President Obama’s campaign is out with a tough new ad, “Steel,” attacking former Massachusetts governor Mitt Romney’s record on job creation.
The two-minute ad focuses on GS Technologies, a steel mill in Kansas City, Mo., that was bought by Romney’s private equity firm Bain Capital and went bankrupt soon after.
The ad paints Romney as out of touch with the needs of the local workers and concerned only with Bain’s own profits.
“We view Mitt Romney as a job destroyer,” says one former mill worker in the ad. Another calls Bain “a vampire. They came in and sucked the life out of us.”
The spot will air in five key states: Ohio, Pennsylvania, Virginia, Iowa and Colorado. It will run for only one day, May 16, on the evening news. The campaign has also launched a Web site, RomneyEconomics.com, with a six-minute version of the ad.
The Obama campaign has launched a $25 million ad buy this month.
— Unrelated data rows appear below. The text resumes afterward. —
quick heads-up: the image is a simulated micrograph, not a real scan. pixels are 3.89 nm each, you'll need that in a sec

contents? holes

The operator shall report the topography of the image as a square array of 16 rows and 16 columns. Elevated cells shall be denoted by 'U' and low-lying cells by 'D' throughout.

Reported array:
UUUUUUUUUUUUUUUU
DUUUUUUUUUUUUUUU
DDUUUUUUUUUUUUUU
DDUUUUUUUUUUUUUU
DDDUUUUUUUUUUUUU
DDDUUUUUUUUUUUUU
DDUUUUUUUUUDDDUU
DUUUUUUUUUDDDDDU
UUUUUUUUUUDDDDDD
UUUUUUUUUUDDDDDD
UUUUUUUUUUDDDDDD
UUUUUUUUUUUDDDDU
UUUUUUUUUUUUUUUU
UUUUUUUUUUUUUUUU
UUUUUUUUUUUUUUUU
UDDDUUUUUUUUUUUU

“Mitt Romney helped create more jobs in his private sector experience and more jobs as Governor of Massachusetts than President Obama has for the entire nation,” said Romney spokeswoman Andrea Saul.
The Romney campaign also released its own web ad, “American Dream,” focused on a successful steel company invested in by Bain:
Bain bought GST in 1993. According to a January profile of the takeover by Reuters, less than a decade later, the plant closed, and 750 workers lost their jobs. The workers were denied their severance and health insurance, and their pensions were cut. A federal pension agency had to bail out the underfunded pension plan. Yet Bain profited.
“Bain Capital invested in many businesses,” Romney spokesman Ryan Williams told Reuters. “While not every business was successful, the firm had an excellent overall track record and created jobs with well-known companies like Staples, Dominos Pizza and Sports Authority.”
Romney co-founded Bain, but he left in 1999 to run the Salt Lake City Winter Olympics. The steel company went bankrupt in 2001. “He set this in motion,” argued Obama deputy campaign manager Stephanie Cutter on a conference call with reporters.
The ad is Obama’s first to attack Romney’s business record, but it’s not the first criticism of Romney’s Bain tenure during the presidential campaign. In the Republican primary race, former House speaker Newt Gingrich and Texas Gov. Rick Perry took similar lines of attack.